GitHub’s 2025 Octoverse report dropped some numbers that should make every engineering leader pause: 43 million pull requests merged per month, 82 million code pushes, and 41% of new code is now AI-assisted. Meanwhile, Faros AI’s research shows that teams with high AI adoption merge 98% more PRs – but PR review time has increased by 91%.
I have been staring at these numbers for weeks, and I think we are witnessing a fundamental shift in where the actual bottleneck lives in software delivery. For years, we optimized for writing code faster. Agile, CI/CD, microservices, developer experience tooling – all aimed at reducing time-to-code. AI coding assistants were supposed to be the final accelerator.
And they are. Code generation is essentially solved. But we accidentally created a new crisis: the verification bottleneck.
The Numbers That Keep Me Up at Night
Here is what the data actually says:
- 96% of developers do not fully trust the functional accuracy of AI-generated code (SonarSource 2026 State of Code Survey)
- 75% of developers will not merge AI code without manual review, even when AI gets it “right”
- 59% of developers rate the effort of reviewing, testing, and correcting AI output as “moderate” or “substantial”
- PR sizes are up ~18% as AI adoption increases, which compounds the review burden
- Incidents per PR are up ~24% and change failure rates are up ~30%
So we have a situation where AI generates code 10x faster, but real-world productivity improves only 10-20% because human review cannot scale at the same rate. Teams are producing dramatically more output, but the humans who need to verify that output are the same people, with the same cognitive bandwidth, working the same hours.
The Uncomfortable Question
This leads to a question I think we need to confront honestly: should we accept that AI-generated code receives less rigorous review than human-written code?
I am not asking whether we should lower standards in an ideal world. I am asking whether it is already happening de facto, and whether we should be intentional about it rather than pretending the old model still works.
Think about it from a reviewer’s perspective. You used to review 3-5 PRs per day from colleagues you know, whose coding patterns you understand, whose reasoning you can infer from the changes. Now you are reviewing 8-12 PRs per day, many containing AI-generated code that follows different patterns, uses unfamiliar abstractions, and comes with explanations that may or may not reflect what the code actually does.

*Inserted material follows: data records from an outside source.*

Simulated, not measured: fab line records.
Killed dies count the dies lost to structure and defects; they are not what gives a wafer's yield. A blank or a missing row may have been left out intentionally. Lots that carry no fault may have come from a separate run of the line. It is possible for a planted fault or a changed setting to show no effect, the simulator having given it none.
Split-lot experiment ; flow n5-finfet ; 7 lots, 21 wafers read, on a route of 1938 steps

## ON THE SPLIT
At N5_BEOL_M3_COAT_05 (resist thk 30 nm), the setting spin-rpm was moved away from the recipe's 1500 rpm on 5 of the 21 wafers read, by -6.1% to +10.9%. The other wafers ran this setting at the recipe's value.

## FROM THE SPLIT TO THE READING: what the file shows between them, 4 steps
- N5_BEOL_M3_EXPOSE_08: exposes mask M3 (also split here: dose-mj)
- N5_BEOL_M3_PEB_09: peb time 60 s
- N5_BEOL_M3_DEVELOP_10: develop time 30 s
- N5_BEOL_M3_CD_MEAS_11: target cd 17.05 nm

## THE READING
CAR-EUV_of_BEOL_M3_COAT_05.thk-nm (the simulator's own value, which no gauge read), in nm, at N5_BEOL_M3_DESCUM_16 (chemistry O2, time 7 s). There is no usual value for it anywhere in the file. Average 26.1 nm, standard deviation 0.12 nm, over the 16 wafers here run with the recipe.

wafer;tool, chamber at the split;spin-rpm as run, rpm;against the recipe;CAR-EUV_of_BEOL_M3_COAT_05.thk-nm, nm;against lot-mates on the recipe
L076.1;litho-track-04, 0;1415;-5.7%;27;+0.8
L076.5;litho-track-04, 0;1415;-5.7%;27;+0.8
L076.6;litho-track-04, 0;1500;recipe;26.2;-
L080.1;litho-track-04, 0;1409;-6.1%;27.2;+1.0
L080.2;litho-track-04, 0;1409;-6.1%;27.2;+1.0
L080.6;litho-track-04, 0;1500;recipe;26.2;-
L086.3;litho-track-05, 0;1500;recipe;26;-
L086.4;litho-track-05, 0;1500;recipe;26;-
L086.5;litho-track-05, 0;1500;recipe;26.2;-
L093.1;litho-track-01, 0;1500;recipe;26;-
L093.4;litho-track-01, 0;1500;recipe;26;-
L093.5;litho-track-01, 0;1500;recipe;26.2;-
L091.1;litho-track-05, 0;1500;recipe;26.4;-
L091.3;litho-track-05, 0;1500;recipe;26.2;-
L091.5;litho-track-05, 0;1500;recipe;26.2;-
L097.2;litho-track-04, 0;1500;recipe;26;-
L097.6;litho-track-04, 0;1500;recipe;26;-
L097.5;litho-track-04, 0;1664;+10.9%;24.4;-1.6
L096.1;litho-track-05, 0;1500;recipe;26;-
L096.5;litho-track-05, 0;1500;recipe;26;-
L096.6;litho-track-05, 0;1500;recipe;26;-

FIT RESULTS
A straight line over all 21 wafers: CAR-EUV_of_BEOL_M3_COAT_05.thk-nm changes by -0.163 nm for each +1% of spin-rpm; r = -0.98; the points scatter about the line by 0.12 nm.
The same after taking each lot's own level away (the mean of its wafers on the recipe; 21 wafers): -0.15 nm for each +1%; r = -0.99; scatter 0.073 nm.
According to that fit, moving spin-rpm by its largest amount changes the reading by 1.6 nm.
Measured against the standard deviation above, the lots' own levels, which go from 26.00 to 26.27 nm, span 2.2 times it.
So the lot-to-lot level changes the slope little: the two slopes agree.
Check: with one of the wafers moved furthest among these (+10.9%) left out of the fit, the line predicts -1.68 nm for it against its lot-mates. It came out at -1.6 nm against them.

The realistic options seem to be:
- Maintain the same review depth – which means accepting that review becomes the permanent bottleneck and AI coding gains are largely illusory
- Create tiered review processes – where AI-generated code gets different (not necessarily less) review treatment
- Invest heavily in automated verification – static analysis, AI-assisted review, property-based testing to augment human reviewers
- Accept higher defect rates – as the cost of faster delivery, and invest more in production monitoring and rollback capabilities
What I am Seeing in Practice
At my company, we have started tracking AI-generated vs human-written PRs separately. The data is revealing:
- AI-generated PRs have a 32.7% acceptance rate on first review vs 84.4% for human PRs (consistent with Faros AI’s findings)
- Average review time for AI PRs is 2.3x longer than human PRs
- But AI PRs that pass review have comparable production incident rates to human PRs
That last point is interesting. It suggests that the review process itself is effective at catching issues – the problem is just the volume and the cognitive load on reviewers.
The DORA Metrics Problem
Here is another angle that concerns me: our existing measurement frameworks are not designed for this reality. DORA metrics – deployment frequency, lead time, change failure rate, MTTR – assume a relatively stable relationship between code volume and review capacity. When AI multiplies code output by 5-10x without proportionally increasing review capacity, these metrics can paint a misleading picture.
A team might show “improving” deployment frequency while actually degrading review quality. GitClear predicts code churn will double in 2026 because of AI, which means a significant portion of those “deployments” are rework.
What I Think We Should Do
I do not think the answer is lowering standards. But I also do not think the answer is pretending that a 5-person team can maintain the same review quality on 98% more PRs.
My current thinking:
- Separate the review workflow for AI-assisted PRs with mandatory automated checks before human review
- Invest in AI-assisted review tools (the irony is not lost on me) to handle the first pass
- Redesign PR sizes – if AI generates large PRs, we need tooling that breaks them into reviewable chunks
- Track review fatigue metrics – not just throughput, but reviewer cognitive load over time
- Be honest about capacity – if your team’s review bandwidth supports 30 PRs/week, that is the real throughput ceiling, regardless of how fast AI can generate code
What are others seeing? Is code review the bottleneck on your team? And are you changing how you review AI-generated code, or maintaining the same process?